Symantec CEO Greg Clark abruptly resigned yesterday immediately before the embattled security company reported its fourth-quarter 2019 earnings, which included weak enterprise sales and disappointing forecasts for the first quarter and full 2020 fiscal year.
The company appointed Richard Hill, current Symantec director and former chairman and CEO of Novellus Systems, as interim president and CEO, effective immediately, and said it will begin a search to find a permanent CEO.
Additionally, the company hired Vincent Pilette, CFO of Logitech and former VP of finance for Hewlett Packard Enterprise (HPE)’s server, storage, and networking business, as its new executive VP and chief financial officer. He will join Symantec on May 21. The company’s former EVP and CFO Nicholas Noviello left Symantec earlier this year on the same day it reported its third-quarter financial results.
On a call with investors on Thursday, Hill said Clark wanted to spend more time with his aging father, who is ill. Both Clark and the Symantec board of directors agreed “the next phase of executing this strategy requires both a clear laser operational focus as well as the ability to be able to extend the strategy beyond where it is today,” Hill said, according to transcripts.
When asked specifically if Clark’s departure was “in any way related to a disagreement with the board or the company, or in any way related to either the still unresolved SEC investigation or any pending litigation against the company,” Hill said “there’s no disagreement from me,” adding that Clark’s resignation is not related to the U.S. Securities and Exchange Commission (SEC) investigation.

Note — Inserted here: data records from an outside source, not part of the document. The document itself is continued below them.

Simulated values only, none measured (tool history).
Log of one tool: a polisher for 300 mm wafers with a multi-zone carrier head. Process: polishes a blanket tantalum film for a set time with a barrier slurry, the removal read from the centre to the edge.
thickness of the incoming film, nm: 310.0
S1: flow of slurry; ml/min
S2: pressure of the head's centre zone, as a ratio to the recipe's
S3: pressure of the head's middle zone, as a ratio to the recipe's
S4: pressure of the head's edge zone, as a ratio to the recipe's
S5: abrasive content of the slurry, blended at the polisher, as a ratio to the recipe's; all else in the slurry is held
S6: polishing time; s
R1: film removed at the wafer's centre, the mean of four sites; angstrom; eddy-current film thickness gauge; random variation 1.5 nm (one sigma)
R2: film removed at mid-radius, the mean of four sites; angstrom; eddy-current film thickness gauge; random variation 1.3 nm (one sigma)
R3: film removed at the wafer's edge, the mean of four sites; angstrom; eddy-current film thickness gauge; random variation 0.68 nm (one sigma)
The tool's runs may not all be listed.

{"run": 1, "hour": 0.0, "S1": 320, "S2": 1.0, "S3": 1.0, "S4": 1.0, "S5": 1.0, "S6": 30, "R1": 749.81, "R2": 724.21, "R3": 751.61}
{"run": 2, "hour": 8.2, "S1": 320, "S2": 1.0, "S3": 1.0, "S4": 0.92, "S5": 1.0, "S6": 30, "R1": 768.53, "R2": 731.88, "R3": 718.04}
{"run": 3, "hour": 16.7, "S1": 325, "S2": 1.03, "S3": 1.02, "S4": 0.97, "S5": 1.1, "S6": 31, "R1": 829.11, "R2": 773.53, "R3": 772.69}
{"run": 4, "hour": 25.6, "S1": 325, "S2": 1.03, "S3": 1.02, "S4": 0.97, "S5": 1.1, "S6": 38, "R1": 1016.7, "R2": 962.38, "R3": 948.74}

“The reality of where we are today is: it’s been a hard slug,” Hill continued. Clark “doesn’t like to see the results that happened in the fourth quarter…and when you’re at the top of the pyramid, sometimes things happen.”
For Q4 Symantec posted net income of $34 million compared with a loss of $59 million a year earlier. However, enterprise security revenue fell to $584 million, below estimates of $607 million.
Symantec shares plunged about 16% in after-hours trading on Thursday and were down more than 13% at mid-day on Friday.
Over the next couple years under Clark, Symantec, struggling with plunging enterprise revenue and working to shed its reputation as a legacy firewall vendor, continued its cloud security expansion. It also underwent global job cuts, an internal investigation into its financial disclosures (that concluded in September 2018) and a related SEC probe (that’s ongoing), and at the end of last year Symantec President and Chief Operating Officer Michael Fey resigned, effective immediately. Additionally, Chief Marketing Officer Michael Williams and Bradon Rogers, senior vice president of the company’s Go-to-Market teams, also left the company.
Despite a rocky 2018, Symantec started the new year with a strong quarter fueled by its enterprise sales. The company’s enterprise security business generated $616 million in revenue for its third quarter of fiscal 2019, which was $31 million higher than its earlier guidance, and these strong results led Symantec to increase its enterprise security growth guidance for the full fiscal year.
The company also bought startup Luminate Security in a move that added software-defined perimeter technology to its cloud-native portfolio. And it announced a massive collaboration with other leading security vendors joining its open ecosystem and integrating with its platform. More than 120 companies including Amazon Web Services (AWS), Box, IBM Security, Microsoft, Oracle, ServiceNow, and Splunk are building or have already built more than 250 products and services that integrate with Symantec’s Integrated Cyber Defense (ICD) Platform.
Symantec seemed to be on the verge of a turnaround with its enterprise security business, but that came crashing down this week.
“I believe Symantec is facing a problem that has plagued other companies when what were once specialized technologies and skills are coopted by larger vendors looking for new business opportunities,” said Charles King, president and principal analyst at Pund-IT. “The reality for Symantec and other security vendors is that both their core markets and prospective customer pools are under pressure. That reality likely influenced Clark’s resignation and will weigh on whoever Symantec chooses as its next CEO.”